5.23 Cache-Aware Hashing

Problem

Hash tables often fail to achieve their theoretical performance because memory access patterns dominate runtime. Even with good hashing and controlled load factor, repeated cache misses can make operations significantly slower than expected.

You need a design that aligns hash table behavior with CPU cache structure.

Solution

Structure the hash table to maximize spatial locality and reduce pointer chasing.

Core strategies:

- use contiguous storage for entries
- reduce per-bucket pointer structures
- keep frequently accessed data together
- align memory to cache lines

A cache-friendly hash table layout:

table:
    array of entries

entry:
    key
    value
    hash_prefix

Optional compact probing:

index = hash(key)
probe within adjacent memory slots

Discussion

A hash table is not only an algorithmic structure but also a memory access pattern. CPU performance depends heavily on how data is laid out in memory.

Traditional chaining uses pointers:

bucket -> node -> node -> node

Each pointer dereference may trigger a cache miss. Even if the number of comparisons is small, memory latency dominates runtime.

Open addressing improves locality by storing entries in a contiguous array. Probes move through adjacent memory locations, which are more likely to be preloaded into cache.

However, even open addressing can suffer if the table is poorly sized or if probe sequences become long.
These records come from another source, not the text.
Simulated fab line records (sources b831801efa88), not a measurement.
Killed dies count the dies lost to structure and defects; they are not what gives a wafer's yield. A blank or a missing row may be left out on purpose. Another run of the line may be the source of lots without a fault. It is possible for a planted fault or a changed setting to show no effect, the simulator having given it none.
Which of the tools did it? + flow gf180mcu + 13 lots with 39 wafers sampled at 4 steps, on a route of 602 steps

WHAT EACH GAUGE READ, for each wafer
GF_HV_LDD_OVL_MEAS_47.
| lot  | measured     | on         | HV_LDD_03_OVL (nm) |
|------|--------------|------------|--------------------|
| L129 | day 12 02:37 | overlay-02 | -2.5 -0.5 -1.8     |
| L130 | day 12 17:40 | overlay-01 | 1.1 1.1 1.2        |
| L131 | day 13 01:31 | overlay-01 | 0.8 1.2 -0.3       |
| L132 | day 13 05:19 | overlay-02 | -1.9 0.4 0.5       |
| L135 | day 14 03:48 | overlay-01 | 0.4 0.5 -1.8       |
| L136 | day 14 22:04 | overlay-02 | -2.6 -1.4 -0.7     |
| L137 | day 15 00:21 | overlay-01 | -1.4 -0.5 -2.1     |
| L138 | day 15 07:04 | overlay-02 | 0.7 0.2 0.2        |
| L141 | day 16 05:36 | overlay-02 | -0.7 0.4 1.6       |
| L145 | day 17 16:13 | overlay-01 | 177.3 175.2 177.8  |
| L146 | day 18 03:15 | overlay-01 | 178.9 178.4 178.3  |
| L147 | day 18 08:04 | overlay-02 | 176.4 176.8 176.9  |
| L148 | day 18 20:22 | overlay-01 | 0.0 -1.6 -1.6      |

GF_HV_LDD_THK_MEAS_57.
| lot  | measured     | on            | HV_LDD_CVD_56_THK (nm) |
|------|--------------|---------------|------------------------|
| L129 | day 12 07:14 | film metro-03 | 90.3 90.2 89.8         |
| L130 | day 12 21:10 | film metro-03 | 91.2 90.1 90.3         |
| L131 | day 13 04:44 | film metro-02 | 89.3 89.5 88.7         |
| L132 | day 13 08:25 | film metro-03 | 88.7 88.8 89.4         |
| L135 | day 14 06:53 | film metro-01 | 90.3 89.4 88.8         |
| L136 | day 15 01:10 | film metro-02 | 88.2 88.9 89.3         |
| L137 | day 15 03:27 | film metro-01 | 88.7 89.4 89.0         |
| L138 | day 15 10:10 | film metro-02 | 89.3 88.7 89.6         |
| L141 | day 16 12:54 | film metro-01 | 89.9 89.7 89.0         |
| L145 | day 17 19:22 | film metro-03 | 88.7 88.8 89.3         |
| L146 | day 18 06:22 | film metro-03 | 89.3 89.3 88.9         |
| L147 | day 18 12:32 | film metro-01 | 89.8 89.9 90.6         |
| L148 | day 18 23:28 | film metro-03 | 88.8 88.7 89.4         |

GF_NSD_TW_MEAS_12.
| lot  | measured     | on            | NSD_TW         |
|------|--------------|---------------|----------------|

Cache-aware design focuses on reducing the number of distinct cache lines touched per operation.

Key principle

Most hash table operations should access:

1 hash computation
1 to 3 cache lines
minimal pointer dereferences

Correctness

Cache-aware transformations do not change logical correctness.

Correctness depends on:

- consistent hash computation
- correct equality checks
- correct probe or bucket traversal rules

Memory layout only affects how quickly these rules are executed.

As long as all candidate positions are examined according to the probing or bucket rule, correctness is preserved.

Complexity

Asymptotic complexity remains:

expected O(1)

Worst case remains:

O(n)

Cache-aware design improves constant factors, not asymptotic bounds.

In practice, performance differences are large:

cache miss: ~50–150 ns
arithmetic operation: ~1 ns

Thus reducing cache misses often has more impact than algorithmic optimization.

Example

Compare two designs:

Pointer-based chaining

bucket:
    node -> node -> node

Each node may reside in a different cache line.

Compact array storage

entries:
    [k1, v1]
    [k2, v2]
    [k3, v3]

Sequential scanning benefits from prefetching and cache locality.

Even if both implementations perform similar comparisons, the second is significantly faster in real systems.

Implementation Notes

Prefer struct-of-arrays or tightly packed arrays in performance-critical systems.

Store hash prefixes alongside keys to avoid full key comparisons when possible.

Align entries to cache line boundaries when beneficial.

Minimize dynamic allocation per entry.

Avoid linked structures inside buckets unless necessary for correctness or hybrid fallback.

Keep probe sequences short by controlling load factor aggressively.

Use prefetching hints in systems where manual optimization is available.

Common Mistakes

Assuming asymptotic complexity reflects real performance.

Using pointer-heavy structures in hot paths.

Ignoring cache line boundaries and memory layout.

Over-optimizing hashing while neglecting memory access patterns.

Allowing long probe sequences due to high load factor.

Treating caching as an implementation detail rather than a core design constraint.